The issue at stake here is perhaps less about the status of the bible and more about divine revelation. Fundamentalists appear to be arguing for a theory of revelation in which what God utters or imparts is received in its original perfect state. To believe that, there must be no human or cultural agency involved in the reification of that revelation. This, then, reduces the role of human agency to zero. It is merely a passive receptor. To put this in more modern idiom, we might say that this is a kind of ‘fax theory’ of scripture. It is penned in heaven, and received in its perfected state on earth (the ‘original autographs’ are therefore held to be perfect); but any errors – only minor ones being permitted – arise solely out of mistakes in copying or translation.
Of course, this is a fundamentalist theory of scripture. But it is not one that the bible claims for itself. One simply cannot rest an argument of biblical infallibility of 2 Timothy 3:16. All scripture may indeed ‘be inspired by God and profitable for reroof and teaching’, as the writer of the epistle notes. But the words ‘inerrant’ or ‘infallible’ are not used: ‘inspired’ (literally, ‘God-breathed’) is the chosen term deployed by the author of 2 Timothy. Moreover, the Bible, as book, has no self-conscious identity expressed within itself. Its very existence, as scholars have noted, is a consequence of Christianity, and not its cause. Christian faith existed before the scriptures reached the aggregate we now refer to as ‘the Bible’. Indeed, the intentional uses of the plural here – scriptures – is also material in understanding how fundamentalists try to ‘frame’ the Bible. By attributing a monological authority to the Bible, the dialogical dynamics are ignored. Christian orthodoxy is clear that scripture does indeed contain a record of what God says to humanity. But it is also a record of the reaction of humanity, and how humanity experiences that revelation, and in some cases replies (e.g. the psalms, Job, etc.). The Bible is scriptures (plural) – dynamic, dialogical and diverse. And just for good measure there are different varieties of the bible too, as Protestants, Catholics and other denominations will testify. So the fundamentalist framing of scripture as unilinear and monological is in fact reductive15 rather than orthodox. In trying to define and delimit God's revelatory power, in order to keep it both pure and concentrated, fundamentalists, by arguing that revelation is clear, comprehensible and controlling, ultimately compromise the very essence they seek to defend from modernity. Exactly the same theological dynamic – flawed faith, in reality – can be located in the other four pillars of fundamentalism. Power is the key, along with reification and conflation. If fundamentalists believe that the power of God is fully and absolutely reified in the bible, the interpreter of the bible will find their authority wholly confused and conflated with the authority (i.e. the Bible) to which they appeal.16 Thus, to dissent with the interpreter's authoritative view of scripture can be tantamount to disobeying God; to question the interpretation will be to risk excommunication and damnation.

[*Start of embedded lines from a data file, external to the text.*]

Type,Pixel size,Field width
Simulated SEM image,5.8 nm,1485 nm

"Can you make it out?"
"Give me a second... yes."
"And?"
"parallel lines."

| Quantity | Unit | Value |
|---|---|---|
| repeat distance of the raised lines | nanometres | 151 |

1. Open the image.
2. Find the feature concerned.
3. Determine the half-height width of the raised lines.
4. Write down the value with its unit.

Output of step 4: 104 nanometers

But for others – usually of a more mainstream, broad or liberal persuasion – God acts and speaks through channels and agents that are part of the created order, and so not perfected. In this view, God works through culture, peoples and history, not over and against them. Correspondingly, the power of God is only ever known provisionally and not absolutely; it can only be encountered ‘through a glass darkly’, and not ‘face to face’. There is less emphasis on absolute reification, so less risk of divine–human conflations. So although the power of God may be pure and absolute at source, God invariably chooses to mediate that power through less than perfect agents (such as language, people, times and places). And this is because God's primary interest is in disclosing love in order to draw us into relationships, and not in unequivocal demonstrations of power, which would leave no room for a genuinely free response, but merely obedience in the face of oppression. This, of course, gets to the heart of the matter.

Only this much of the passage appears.